Things B likes

Making a best of 2010 playlist would be difficult and I think I would be judged. Instead I'm gonna make a short list of things people need to stop sleeping on IN LIFE.

Childish Gambino
You don't get tired of his music. You just don't. The realness of Cudi, enough indie beats to shake your fist at, and outright hilarious punchlines. Listen to Culdesac. In a weird way it's motivating. In a not so weird way it's simply fantastic.

30 Rock

This show just doesn't have the viewers to keep it on air for as long as it should be...which is FOREVER. I know that saying this makes me the typical liberal-educated-fancyshmance viewer this show is known for but seriously. If you don't like 30 Rock, it's probably because you're not smart enough. There I said it. Whooo. Glad I got that off my chest.

Non-American TV

I know, I know. I thought everyone in the world just watched our TV dubbed in whatever language. Surprise! They don't. I'm willing to bet if you looked into shows from other English speaking countries, you would find something you really really like.

Barack Obama

Payafuckingttention. We all expected him to be perfect and cleary he's not. But look at the way he's failed compared to how other people have. He's making moves we haven't seen since The Great Society. I think we can all think of people who are just TOO conservative. Where are the people that are TOO liberal? There's your new life goal.

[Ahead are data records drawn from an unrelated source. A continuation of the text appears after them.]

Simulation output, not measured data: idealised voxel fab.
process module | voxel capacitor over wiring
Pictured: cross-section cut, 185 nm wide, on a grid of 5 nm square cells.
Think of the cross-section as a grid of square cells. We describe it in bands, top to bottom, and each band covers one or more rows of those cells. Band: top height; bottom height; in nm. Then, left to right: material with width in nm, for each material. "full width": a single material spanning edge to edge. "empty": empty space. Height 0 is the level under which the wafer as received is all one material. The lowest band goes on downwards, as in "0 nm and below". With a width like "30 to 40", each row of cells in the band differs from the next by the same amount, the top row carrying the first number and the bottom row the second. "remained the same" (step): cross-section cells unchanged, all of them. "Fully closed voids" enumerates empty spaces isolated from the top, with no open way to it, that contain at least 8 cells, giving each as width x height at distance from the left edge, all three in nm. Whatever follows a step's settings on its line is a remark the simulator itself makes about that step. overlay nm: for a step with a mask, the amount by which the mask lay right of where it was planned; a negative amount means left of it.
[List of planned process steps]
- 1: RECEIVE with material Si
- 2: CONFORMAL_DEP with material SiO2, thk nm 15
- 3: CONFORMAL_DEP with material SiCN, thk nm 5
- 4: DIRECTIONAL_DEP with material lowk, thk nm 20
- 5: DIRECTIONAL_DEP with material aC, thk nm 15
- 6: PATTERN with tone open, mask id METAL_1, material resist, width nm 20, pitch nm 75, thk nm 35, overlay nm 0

All the problems with Glee

I LOVE GLEE. But for realzies that shit be mad sexist, slightly racist, and just an overall disappointment at times. Which kinda doesn't work when you're trying to teach America all these lessons. In some instances, it completely shifts the blame and avoids the underlying issues to the phenomenons it attempts to confront. But what do you expect. It's from the guy that wrote Nip/Tuck. Not the deepest person on the planet.

Dino Nugget Quesadillas

If you STILL have not listened to me and made a quesadilla with chicken nuggets and Mexican cheese, kill yourself.

Stop. Think about it.

I jotted this down a while ago and lemme tell you. I'm about to solve so many relationship problems. Whenever you are fighting all parties (One time I was watching Taxi Cab Confessionals and there were 3 people all in a relationship with each other so that stuff happens) need to stop for two seconds and ask yourself one question.

 Am I making any damn sense?

If the answer is no, reevaluate your approach to the situation. You can even do a simple test:
Relate the fight to someone else and if you catch yourself "slightly" changing details to make your side come off in a better light, you probably ain't making no damn sense and you should go apologize.

Not gonna front. I do it.
Don't front. You do it.
Let's work together for a better future.